Deanna Bowen (Concordia University) and Kara Keeling (University of Chicago)
The Performing Arts Research Cluster (LePARC) and Milieux Institute invite artist scholars Deanna Bowen and Kara Keeling to a conversation using different languages to articulate blackness, the (de)construction of narratives around black bodies, identity and its shifts in space and time. Join us for a dialogue at the intersections of media and queer theory, photography and gallery systems strategies, double consciousness, anti-racist operational systems, black feminist intervention, technology and culture politics.

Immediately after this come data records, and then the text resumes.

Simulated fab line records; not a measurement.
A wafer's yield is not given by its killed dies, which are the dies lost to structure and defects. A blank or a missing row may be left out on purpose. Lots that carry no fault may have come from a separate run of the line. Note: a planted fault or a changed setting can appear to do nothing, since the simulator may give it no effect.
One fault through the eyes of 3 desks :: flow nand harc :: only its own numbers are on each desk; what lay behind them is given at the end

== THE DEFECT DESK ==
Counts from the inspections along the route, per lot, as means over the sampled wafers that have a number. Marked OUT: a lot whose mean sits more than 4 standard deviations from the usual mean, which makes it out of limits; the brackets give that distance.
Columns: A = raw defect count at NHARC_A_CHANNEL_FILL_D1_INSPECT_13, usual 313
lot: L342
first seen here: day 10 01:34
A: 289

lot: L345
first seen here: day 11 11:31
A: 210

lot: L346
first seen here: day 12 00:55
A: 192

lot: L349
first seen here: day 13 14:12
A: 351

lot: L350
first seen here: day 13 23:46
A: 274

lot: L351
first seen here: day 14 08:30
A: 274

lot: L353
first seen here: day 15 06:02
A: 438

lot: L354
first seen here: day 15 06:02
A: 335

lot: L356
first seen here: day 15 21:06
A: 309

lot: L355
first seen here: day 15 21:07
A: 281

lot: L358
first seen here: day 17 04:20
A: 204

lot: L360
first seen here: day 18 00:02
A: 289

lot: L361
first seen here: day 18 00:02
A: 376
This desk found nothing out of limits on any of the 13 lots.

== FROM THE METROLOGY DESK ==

Deanna Bowen is a descendant of two Alabama and Kentucky born Black Prairie pioneer families from Amber Valley and Campsie, Alberta. Bowen’s family history has been the central pivot of her auto-ethnographic interdisciplinary works since the early 1990s. She makes use of a repertoire of artistic gestures in order to define the Black body and trace its presence and movement in place and time. She is a recipient of a 2020 Governor General’s Award for Visual and Media Arts, and a 2018 Canada Council Research and Creation Grant. Her writing, interviews and art works have been published in Canadian Art, The Capilano Review, The Black Prairie Archives, and Transition Magazine. Bowen is the editor of the 2019 publication Other Places: Reflections on Media Arts in Canada.
Kara Keeling is Professor of Cinema and Media Studies at the University of Chicago. Keeling is the author of Queer Times, Black Futures (New York University Press 2019) and The Witch’s Fight: The Cinematic, the Black Femme, and the Image of Common Sense (Duke University Press 2008). Keeling is also coeditor (with Josh Kun) of a selection of writings about sound and American Studies entitled Sound Clash: Listening to American Studies (Johns Hopkins University Press, 2012) and (with Colin MacCabe and Cornel West) a selection of writings by the late James A. Snead entitled European Pedigrees/African Contagions: Racist Traces and Other Writing (Palgrave Macmillan, 2003).
This event is free and open to the public. Registration is required.